This Burmese story
As we roamed through the cities in Myanmar, I couldn't not notice how humble it feels to be there. I can't explain it any better. As a country that just opened themselves to the world, Myanmar still feel so authentic with all it's flaws and magics. I love how simple the life there, yet I can imagine how hard it must be at the same time. We were wondering where do these people get their flour to make their bread. Do they produce it themselves? Does it something that grow from their land? Could it? We didn't spend even a night in Yangon, because we decided there's nothing much to see there. When we landed around 8 in the morning, we roamed the city until we had to go to the bus station to catch the night bus that would take us to other city.

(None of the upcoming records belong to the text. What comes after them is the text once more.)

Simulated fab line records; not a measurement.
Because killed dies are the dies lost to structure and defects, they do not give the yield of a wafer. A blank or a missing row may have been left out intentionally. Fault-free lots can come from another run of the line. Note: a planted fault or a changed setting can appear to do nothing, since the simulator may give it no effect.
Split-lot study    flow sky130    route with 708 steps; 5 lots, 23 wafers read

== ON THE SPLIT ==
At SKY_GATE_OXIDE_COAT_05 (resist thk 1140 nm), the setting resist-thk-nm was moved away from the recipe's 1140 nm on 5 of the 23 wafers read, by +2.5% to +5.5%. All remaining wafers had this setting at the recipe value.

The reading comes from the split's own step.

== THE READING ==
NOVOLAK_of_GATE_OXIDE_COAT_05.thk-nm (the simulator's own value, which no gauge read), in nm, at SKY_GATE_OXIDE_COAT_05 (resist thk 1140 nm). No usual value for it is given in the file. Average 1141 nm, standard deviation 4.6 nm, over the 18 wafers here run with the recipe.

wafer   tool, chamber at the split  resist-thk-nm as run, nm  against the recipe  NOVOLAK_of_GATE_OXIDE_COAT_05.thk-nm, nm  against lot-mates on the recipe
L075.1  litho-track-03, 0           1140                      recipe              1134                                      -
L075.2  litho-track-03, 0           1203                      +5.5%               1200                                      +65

We spent the day in Yangon walking through the china town then made our way on foot to the Shwedagon temple, climbed an old water tower to take some pictures and got people yelling at us from the ground telling us to get down. They meant well. When I finally got down, one of the elders approached me and he told me that they're afraid the tower might collapse as it's really really old. He asked me where I came from and where he came from. He seemed fascinated when I told him that I'm from Bali (seemed like it didn't ring a bell to him) and it's in Indonesia ("Ah! Indonesia!!!", that elder said with exctiment). When he told him where he came from he asked us, "If you're from Indonesia and he's from another foreign country, how could you two meet?" - later we would find out that we would get asked this question so often.
We visited a very small village in a small town in Myanmar. We watched how the people ride their cow cart, plant peanuts, and kids sitting under the shades reading a book while looking out for the livestock. Little monks and the other kids played soccer under a 1000 years old tamarind tree and the village elders showed us the picture of Aung Sun Suu Kyi under that tree when she visited them a few years back with pride. And when we went to one of the temples in Old Bagan, we met other fellow backpackers from all around the world. And again, for the thousandth time, we got asked that question, "Wait a minute, I'm confused. If you're from Indonesia and he's from another country, how could you two meet?" The question was kinda funny to me.
In the morning, we liked to take a walk around and tried a new place to eat. There was this one place where everyone in the village seemed to gather together to eat breakfast. I loved the food there. It's nothing fancy, but the food was good and I really loved the ambiance. They had bread, tea and mohinga. I loved to see how these people go to this place in the morning to have their breakfast and exchanging stories. I've never seen this kind of tradition before, and I was thinking how close these villagers might be to each other. When we rode on a car, the people on the street would stop and wave at us.
One afternoon when we were waiting for a boat race in a fisherman village to begin, we sat under a wooden hut with our tuktuk driver. He opened the conversation apologizing that he really wanted to chat with us. He had only learned English for 3 months, and he really wanted to practice. We told him that he didn't to apologize and a conversation was more than welcomed. We told him that for someone who only had learned English for 3 months, he's very good and it was true.
He told us about his family and his children. We asked him if his kids went to school, and he told us that he donated one of his sons to the monastery. We exchanged looks and then turned our head to our tuktuk driver. "Donated your kid? How is that possible?" he asked. Then the driver explained to us that it's common for the Burmese to donate their kids to the monastery. The monastery will take care of their education, food, and stuff. People there are prefer to send their kids to the monastery because it's free of charge and sure it helps the family a lot in cutting expenses rather than send their kids to regular school. I asked him if the kids could go home once they enter the monastery. "If they're not happy in the monastery, then they can go home. But if they're happy there, they can continue," our tuktuk driver's sentence closed our conversation that afternoon as the people started cheering on the boat race that was about to begin.